In the last post I covered a generic overview of some of the issues involved in time series prediction. However there are more basic issues to consider before I start covering some examples. When modeling time series, the two key problems are noise and non-stationarity. The noise is a function of the lack of complete information from the past behaviour of the time series to fully capture the dependency between the future and the past. The noise in the data could lead to a persistent bias towards over-fitting or under-fitting the data. As a consequence the obtained model will have a poor level of performance when applied to new data patterns. The non-stationarity aspect of time series data implies that dynamics can change over time. This will lead to gradual changes in the measured relationship between the input and output variables. This is one of the reasons why academics favor ARCH and GARCH processes to address these issues specifically. That said, in general it is hard for a single prediction model to capture such a dynamic input–output relationship inherent in the data.
One of the key problems facing a single model to learn the data is that there exists inconsistencies in the level of noise in different regions of the dependent variable output. This leads to a situation that penalizes certain regions at the expense of others. This is often a key reason why academics fail to see an effect because the “baby is thrown out with the bathwater”- highly profitable regions are smoothed in the prediction function with regions containing nothing but noise or perhaps even an opposing effect. In the converse situation the distinct regions may be overfitted by a function that does not generalize to the rest of the variable output, and as a consequence the predictions are unstable.
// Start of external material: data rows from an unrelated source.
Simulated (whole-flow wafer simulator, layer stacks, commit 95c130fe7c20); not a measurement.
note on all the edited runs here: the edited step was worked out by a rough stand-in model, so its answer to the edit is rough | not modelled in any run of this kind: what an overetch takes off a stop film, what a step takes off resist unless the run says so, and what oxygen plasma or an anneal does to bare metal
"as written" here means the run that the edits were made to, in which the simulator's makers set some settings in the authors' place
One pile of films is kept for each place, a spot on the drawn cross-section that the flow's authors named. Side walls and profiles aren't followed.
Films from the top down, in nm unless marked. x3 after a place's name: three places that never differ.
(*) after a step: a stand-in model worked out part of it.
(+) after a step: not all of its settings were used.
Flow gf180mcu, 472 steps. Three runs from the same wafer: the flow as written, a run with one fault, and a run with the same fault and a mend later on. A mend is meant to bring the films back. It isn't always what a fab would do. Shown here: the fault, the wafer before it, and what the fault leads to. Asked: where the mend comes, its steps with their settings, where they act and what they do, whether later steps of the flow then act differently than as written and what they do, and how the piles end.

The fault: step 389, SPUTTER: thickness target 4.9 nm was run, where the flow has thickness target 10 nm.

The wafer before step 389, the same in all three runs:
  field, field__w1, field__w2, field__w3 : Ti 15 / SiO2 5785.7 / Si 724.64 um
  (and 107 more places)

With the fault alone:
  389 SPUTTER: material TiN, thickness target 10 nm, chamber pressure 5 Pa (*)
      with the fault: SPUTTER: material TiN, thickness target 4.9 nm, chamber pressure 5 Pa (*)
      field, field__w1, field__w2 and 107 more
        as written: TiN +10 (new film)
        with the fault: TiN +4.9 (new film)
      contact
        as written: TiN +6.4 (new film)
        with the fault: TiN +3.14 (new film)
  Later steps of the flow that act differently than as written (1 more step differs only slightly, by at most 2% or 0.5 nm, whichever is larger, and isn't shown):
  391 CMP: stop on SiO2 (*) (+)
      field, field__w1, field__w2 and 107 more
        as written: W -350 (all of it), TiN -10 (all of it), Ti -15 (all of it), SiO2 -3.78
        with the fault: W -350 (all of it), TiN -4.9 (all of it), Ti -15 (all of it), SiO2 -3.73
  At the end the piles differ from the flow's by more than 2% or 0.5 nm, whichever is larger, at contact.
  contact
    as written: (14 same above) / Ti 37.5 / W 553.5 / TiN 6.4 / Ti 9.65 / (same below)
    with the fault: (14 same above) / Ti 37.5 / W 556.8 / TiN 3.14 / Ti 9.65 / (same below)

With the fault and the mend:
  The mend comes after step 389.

The only way to adequately capture the non-linearities that exist in the data is to: 1) use non-linear functions that are robust 2) use multiple linear, non-linear, or discrete models using historical situational returns in combination such that the underlying data is more accurately represented. The use of “Zones” by CSS was one method of parsing the data to capture non-linearities, other methods include using using multiple “setups” framed in a historical context, neural networks, indicators and systems, and of course linear quadratic programming (ie optimization). Lest one be deluded into thinking that simple data mining is sufficient for extracting relationships, they are sorely mistaken. The path towards the balance between robustness and rigor and creating a model of sufficient complexity that is also time-varying (ie adaptive) is one without a good map. The only way to find your way through the woods of the financial wilderness is with a compass, trial and error, common sense, and an open mind.